By Kristen Manouchehri
Lexington Police are buckling down on nighttime seatbelt enforcement.
In an effort to reduce risky nighttime driving, Lexington’s “Click it or Ticket” campaign has big changes coming its way.
Since the project’s inception, seatbelt enforcement has taken place during the daylight hours, a press release said.
From Feb. 14 to March 12, a new program brought forth by the Federal Highway Safety Administration and the Kentucky Office of Highway Safety will move enforcement to nighttime hours.
Statistics show more fatal accidents occur between the hours of 6 p.m. and 6 a.m. due to impaired driving, reckless driving and speeding, the release said.
“Nighttime drivers and passengers continue to be among those least likely to wear their seatbelts,” Officer Alvin Cook with the Lexington Division of Police said. “Almost 77 percent of accidents that occur at nighttime are unbelted.”
Although it is more difficult to see an unbuckled motorist during evening hours, there are several ways to tell if a motorist is not wearing a seatbelt, Cook said.
The campaign will use a team of observational officers and multiple pursuit vehicles made up of one sergeant and up to six officers.
“In some of the intersections, we’re going to have an officer standing outside of his car — he may be in uniform or in plain clothes,” Cook said. “If he sees a violation, he will radio to the pursuit car giving a description of the driver and the vehicle.”
Motorists caught without seatbelts are not subjected to court costs or driving record infractions but a $25 fine, Cook said.
The campaign will affect highways and urban areas, including downtown and the UK area.
“I think what the Lexington Police are doing is important, but I think they should enforce the speed laws more,” early childhood education junior Emily Kauffmann said. “People 18 and older should be responsible for their own actions. Seatbelts for minors should definitely be mandatory. Does that mean police will start citing buses and taxi cabs?”
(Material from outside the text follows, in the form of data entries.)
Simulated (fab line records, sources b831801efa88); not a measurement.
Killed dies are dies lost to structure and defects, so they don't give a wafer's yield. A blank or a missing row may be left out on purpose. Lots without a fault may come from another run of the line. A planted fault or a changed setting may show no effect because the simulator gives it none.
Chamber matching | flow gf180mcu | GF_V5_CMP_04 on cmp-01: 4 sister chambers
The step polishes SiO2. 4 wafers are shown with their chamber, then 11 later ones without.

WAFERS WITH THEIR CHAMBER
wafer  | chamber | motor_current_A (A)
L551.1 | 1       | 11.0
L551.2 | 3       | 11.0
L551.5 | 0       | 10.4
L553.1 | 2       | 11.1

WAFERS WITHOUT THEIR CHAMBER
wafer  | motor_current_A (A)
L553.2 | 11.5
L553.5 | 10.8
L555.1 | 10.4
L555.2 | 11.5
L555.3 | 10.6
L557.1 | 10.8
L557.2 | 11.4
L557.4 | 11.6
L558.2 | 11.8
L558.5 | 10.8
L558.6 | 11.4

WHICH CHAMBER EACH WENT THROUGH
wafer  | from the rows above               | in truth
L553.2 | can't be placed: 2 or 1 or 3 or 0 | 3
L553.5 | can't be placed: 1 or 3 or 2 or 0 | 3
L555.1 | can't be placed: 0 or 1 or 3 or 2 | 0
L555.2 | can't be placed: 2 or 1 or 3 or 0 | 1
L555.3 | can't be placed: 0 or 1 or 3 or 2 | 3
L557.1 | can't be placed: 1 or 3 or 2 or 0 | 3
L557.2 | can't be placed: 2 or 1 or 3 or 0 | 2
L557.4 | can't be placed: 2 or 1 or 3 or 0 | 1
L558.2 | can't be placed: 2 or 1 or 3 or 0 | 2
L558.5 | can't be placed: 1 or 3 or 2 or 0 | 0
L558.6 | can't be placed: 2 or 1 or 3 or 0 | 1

Although seatbelt laws have been in effect for the past 10 years, seatbelt enforcement laws have not, Cook said. Until the last few years, motorists could not be pulled over simply for not wearing a seatbelt.
Cook said the enforcement laws are not put in place to penalize people, but to keep them out of harm’s way.
“People pay us for public safety, and it’s to help make you safe,” Cook said.